Marx and Engels seemingly pay little attention to religious arguments against communism. Instead, they argue that intellectual values change as society changes because “the dissolution of the old ideas keeps even pace with the dissolution of the old conditions of existence.” Finally, they direct the implementation of communism by writing that the movement must begin with “despotic inroads” and methods, which may at first seem extreme but must be endured.

Why It Matters

While providing deeper insight into communist values, this section also acts as a set of guidelines communists must follow to enact the changes that might ultimately lead to a communist revolution.

Marx and Engels first outline and then refute popular arguments about communism as an act of persuasion. At the time of publication, not all readers would have already agreed with the idea of communism; indeed, many did not. This section is particularly targeted towards those with misconstrued perceptions of communism. In responding to these misconceptions, Marx and Engels had a better opportunity of gaining new followers of the manifesto.

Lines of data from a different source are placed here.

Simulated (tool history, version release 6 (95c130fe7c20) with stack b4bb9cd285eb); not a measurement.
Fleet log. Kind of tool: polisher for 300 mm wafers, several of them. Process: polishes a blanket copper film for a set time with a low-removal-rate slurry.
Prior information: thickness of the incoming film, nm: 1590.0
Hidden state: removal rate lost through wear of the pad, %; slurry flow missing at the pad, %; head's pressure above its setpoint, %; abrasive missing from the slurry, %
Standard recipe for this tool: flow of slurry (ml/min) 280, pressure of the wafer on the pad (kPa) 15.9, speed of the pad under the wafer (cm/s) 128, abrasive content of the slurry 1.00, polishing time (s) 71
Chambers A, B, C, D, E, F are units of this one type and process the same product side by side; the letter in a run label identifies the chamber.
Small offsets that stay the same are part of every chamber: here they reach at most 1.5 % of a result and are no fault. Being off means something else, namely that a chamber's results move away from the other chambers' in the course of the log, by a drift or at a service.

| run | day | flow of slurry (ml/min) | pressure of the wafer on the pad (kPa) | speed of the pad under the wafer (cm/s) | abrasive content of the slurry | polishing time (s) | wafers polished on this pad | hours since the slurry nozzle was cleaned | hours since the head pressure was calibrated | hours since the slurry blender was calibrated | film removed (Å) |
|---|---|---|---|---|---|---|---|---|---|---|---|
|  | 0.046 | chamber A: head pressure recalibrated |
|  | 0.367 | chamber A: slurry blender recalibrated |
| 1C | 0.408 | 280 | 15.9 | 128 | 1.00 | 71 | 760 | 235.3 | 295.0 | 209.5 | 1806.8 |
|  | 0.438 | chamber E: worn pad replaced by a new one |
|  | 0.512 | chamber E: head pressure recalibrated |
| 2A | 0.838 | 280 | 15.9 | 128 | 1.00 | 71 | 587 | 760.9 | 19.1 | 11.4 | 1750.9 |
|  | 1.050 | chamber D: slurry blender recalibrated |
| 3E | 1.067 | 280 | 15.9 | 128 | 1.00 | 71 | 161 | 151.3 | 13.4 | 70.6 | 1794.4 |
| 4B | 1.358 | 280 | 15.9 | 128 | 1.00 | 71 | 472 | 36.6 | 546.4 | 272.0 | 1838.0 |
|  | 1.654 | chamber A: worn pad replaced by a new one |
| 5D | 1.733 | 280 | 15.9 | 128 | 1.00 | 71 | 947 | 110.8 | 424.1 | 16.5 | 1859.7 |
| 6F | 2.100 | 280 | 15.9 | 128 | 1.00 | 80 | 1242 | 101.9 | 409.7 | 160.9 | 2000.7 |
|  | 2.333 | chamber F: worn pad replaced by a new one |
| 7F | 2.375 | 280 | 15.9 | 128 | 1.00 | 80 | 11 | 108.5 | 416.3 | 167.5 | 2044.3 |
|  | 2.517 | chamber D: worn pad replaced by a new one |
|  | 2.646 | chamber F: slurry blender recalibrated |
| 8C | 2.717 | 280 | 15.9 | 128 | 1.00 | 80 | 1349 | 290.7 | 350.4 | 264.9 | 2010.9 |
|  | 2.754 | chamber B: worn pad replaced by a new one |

For both new and old followers, the authors lay out a list of ten reforms that must take place to enact an institution run on communism. The list was—and is—very controversial, and some points seem near impossible to implement.

With these challenges in mind, Marx and Engels acknowledge that the road to revolution will be challenging but add that the trial is for the greater good of all. It is a reminder that communists differ from the working class only in the sense that they work in the interest of people everywhere. Throughout, Marx and Engels write in a confident tone that shows their surety in how a revolution will play out. To them, it is not a matter of if but when.